OpsClarity also provides insight into the supporting data stores of these frameworks, such as Elasticsearch, Cassandra and MongoDB.

[Click on image for larger view.] The OpsClarity Platform (source: OpsClarity)

"Unresponsive applications, system failures and operational issues adversely impact customer satisfaction, revenue and brand loyalty for virtually any enterprise today," the company quoted Holger Mueller, analyst at Constellation Research, as saying. "The distributed and complex characteristics of modern data-first applications can add to these issues and make it harder than ever to troubleshoot problems. It is good to see vendors addressing this critical area with approaches that include analytics, data science, and proactive automation of key processes to keep up with the changes being driven by DevOps and Web-scale architectures."
Microsoft on Wednesday announced its Power BI suite of business analytics tools now has "publish to Web" capability, letting developers and others create interactive visualizations of data coming from myriad sources and then share those "stories" with others on the Web.

[Click on image for larger view.] A Microsoft Power BI "Story" (source: Microsoft)

"You can easily embed interactive Power BI visualizations in your blog and Web site or share the stunning visuals through your e-mails or social media communications," Microsoft's Faisal Mohamood said in a blog post. "You can reach millions of users on any device, any place, for an engaging experience."

Mohamood said the tool -- now in preview -- can help users present their "stories" with new formats and interactive features.

"As the amount of data generated around us continues to accelerate at a blistering pace, there is a tremendous desire and need for the ability to present data in visually engaging ways," he said. "This has influenced the way we tell stories and share data insights online. The best stories are interactive, include rich data and are visual and interactive. A significant number of bloggers, journalists, newspaper columnists, and authors are starting to share data stories with their audience for an immersive experience."
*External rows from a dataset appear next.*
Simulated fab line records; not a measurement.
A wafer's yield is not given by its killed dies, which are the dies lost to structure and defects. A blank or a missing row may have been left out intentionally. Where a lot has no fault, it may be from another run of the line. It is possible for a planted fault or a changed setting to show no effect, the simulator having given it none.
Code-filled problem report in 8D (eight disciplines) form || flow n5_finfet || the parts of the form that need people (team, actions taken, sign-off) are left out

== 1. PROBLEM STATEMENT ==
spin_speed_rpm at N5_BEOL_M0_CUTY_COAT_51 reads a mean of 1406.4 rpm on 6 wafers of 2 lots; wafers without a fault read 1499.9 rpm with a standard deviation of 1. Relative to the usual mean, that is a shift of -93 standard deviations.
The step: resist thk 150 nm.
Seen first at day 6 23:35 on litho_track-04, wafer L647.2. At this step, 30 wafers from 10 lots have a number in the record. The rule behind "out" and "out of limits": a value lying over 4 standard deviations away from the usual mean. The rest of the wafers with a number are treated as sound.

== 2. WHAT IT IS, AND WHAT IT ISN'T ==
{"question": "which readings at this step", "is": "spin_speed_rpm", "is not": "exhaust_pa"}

Perhaps the pinnacle example of this movement is the much-publicized article that Bloomberg published last year on the art of software development itself, "What Is Code?" by Paul Ford.

The Power BI visualizations can come from data from almost any source, Mohamood said, including files, databases, applications and public data sources. Authors retain full ownership and management capabilities of the visualizations, which can be auto-refreshed to stay up to date.
Microsoft also on Wednesday announced the general availability of its Azure IoT Hub, designed to easily and securely connect IoT devices and assets.

"Azure IoT Hub provides an easy and secure way to connect, provision and manage billions of IoT devices sending and receiving trillions of messages per month," Microsoft's Sam George wrote in a Wednesday blog post. "IoT Hub is the bridge between customers' devices and their solutions in the cloud, allowing them to store, analyze and act on that data in real time. IoT Hub enables secure, reliable two-way communication -- from device to cloud and cloud to device -- over open protocols such as MQTT, HTTPS and AMQPS that are already widely used in IoT."

Messages can be tracked to ensure delivery with acknowledgement receipts, and they're sent in a "durable way" to handle devices with intermittent connections.

"Finally, IoT Hub makes it simple to integrate with other Azure services, such as Azure Machine Learning to find deep insights that power IoT businesses, and Azure Stream Analytics to act on those insights in real time by simultaneously monitoring millions of devices and taking action," George said.
MapR Technologies Inc. announced Wednesday that it had been granted a patent on its Converged Data Platform. That platform integrates Apache Hadoop and Apache Spark to provide real-time database functionality, along with global event streaming, working with enterprise data stores, for developing and operating Big Data applications.

[Click on image for larger view.] The MapR Converged Data Platform (source: MapR Technologies)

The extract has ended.